Yes, but you will need two kits if it is a twin carb and also new needle and seats as they are not in the kits.
Awesome thanks for the quick reply , did you read my issue further up the thread , looking for all the knowledge I can get from people who have been elbow deep in these boats.

Thanks in advance
 
Yes, never rebuild an engine until you find out what caused the issue. 9 times out of 10 on these it's dirty carbs/fuel system that causes the engines to fail.

Replace the small 3/32" oil lines, oil filter, fuel filter and rebuild the carbs using only genuine mikuni parts.

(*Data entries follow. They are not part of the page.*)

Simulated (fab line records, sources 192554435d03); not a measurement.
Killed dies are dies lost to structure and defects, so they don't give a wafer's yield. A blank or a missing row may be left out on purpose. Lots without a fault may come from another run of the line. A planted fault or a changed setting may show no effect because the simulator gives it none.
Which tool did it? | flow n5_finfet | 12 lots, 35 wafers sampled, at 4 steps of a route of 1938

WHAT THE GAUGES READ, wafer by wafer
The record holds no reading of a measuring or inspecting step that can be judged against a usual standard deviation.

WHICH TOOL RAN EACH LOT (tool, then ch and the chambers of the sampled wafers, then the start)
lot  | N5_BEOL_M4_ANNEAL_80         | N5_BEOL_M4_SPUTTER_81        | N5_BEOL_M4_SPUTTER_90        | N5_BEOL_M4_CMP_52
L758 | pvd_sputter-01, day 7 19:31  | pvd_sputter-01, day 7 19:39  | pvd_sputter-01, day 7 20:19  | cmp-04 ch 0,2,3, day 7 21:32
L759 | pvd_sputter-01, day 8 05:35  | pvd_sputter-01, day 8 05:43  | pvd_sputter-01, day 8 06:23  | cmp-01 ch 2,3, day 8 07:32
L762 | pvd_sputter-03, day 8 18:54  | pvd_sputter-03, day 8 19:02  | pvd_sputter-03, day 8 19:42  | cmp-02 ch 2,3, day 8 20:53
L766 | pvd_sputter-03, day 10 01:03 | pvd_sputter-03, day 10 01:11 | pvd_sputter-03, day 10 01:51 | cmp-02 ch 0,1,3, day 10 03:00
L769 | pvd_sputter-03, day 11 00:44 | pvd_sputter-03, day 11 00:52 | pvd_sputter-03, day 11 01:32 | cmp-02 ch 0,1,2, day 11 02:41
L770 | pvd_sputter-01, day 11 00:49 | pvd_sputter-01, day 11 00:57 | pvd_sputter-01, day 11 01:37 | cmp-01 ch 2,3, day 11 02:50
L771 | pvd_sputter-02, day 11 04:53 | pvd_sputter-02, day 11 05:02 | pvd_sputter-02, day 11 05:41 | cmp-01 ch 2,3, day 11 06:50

As an added FYI you should always leak check any old engine or one that has been apart since air leaks on a 2-stroke will run lean and melt down just like yours too.
 
Lessons I have learned, I not a seadoo guru but have learned a lot of lessons the hard way:
*genuine mikuni kit*
If you replace the seat and needle valve buy the right size and the right spring to get correct pop off pressure mikuni has charts for spring to seat size. NEVER chop the spring. Perform every check on the carb you can with a pump and vacuum tester. Replace the carb housing screws with internal hex machine screws the original screw heads round off easly
If you take the engine out fork out the money for the engine alignment tool. I built the homemade tool that is floating around the forums because i had access to a machine shop, it doesnt get even remotely close to the sbt tool. When you shim the engines you might need to remove factory shims under the motor mounts. They have probably corroded away.
check your rubber bellow that holds your carbon seal in place. it should be very very stiff. if you disconnect oil feed lines foam ear plugs work great to plug the lines . Then make sure you bleed the air out going to your oil pump.
If you ever start having slow cranking problem on one engine check the ground before you start buying new starters. If you do buy a starter dont buy the cheap ones on ebay.
Keep extra exhaust gaskets on hand, seem like i find a lot of reasons to take my exhaust off and suck to wait 2 days to get a new one.
If you replace bolts make sure they are 304 stainless bolts just labeled stainless dont cut it
also related to your rebuild, if your piston ring got stuck and broke up check the bottom end for pieces of it.
Sorry to flood you with so much info but i wish i would have had all this info from the start.
I had to replace both of my engines within days of buying my boats because i didnt know the condition the previous owner left it in.
 
Hey guys so Iv finally found abit of time to start tearing into this project. I have done some research but thought id ask. I think I can slide my engine forward and remove it with the pump in , but is there any way I can align it properly after or do I really need to take the pump out. It adds a lot of work that I’m not extremely familiar with.

Thanks in advance
 
One more question so I’m clear , I can only find Manuel’s for the actuall Seadoo’s not for the boats. Am I safe to assume a speedster is pretty much the same procedure
 
So if anyone is interested I finally found out what’s causing my melting cylinder, the genius that worked on the boat before me forgot to hook up the small oil line that goes from the oil pump to the carb/cylinder. My fault for not checking but It was pretty hard to see until I pulled the motor.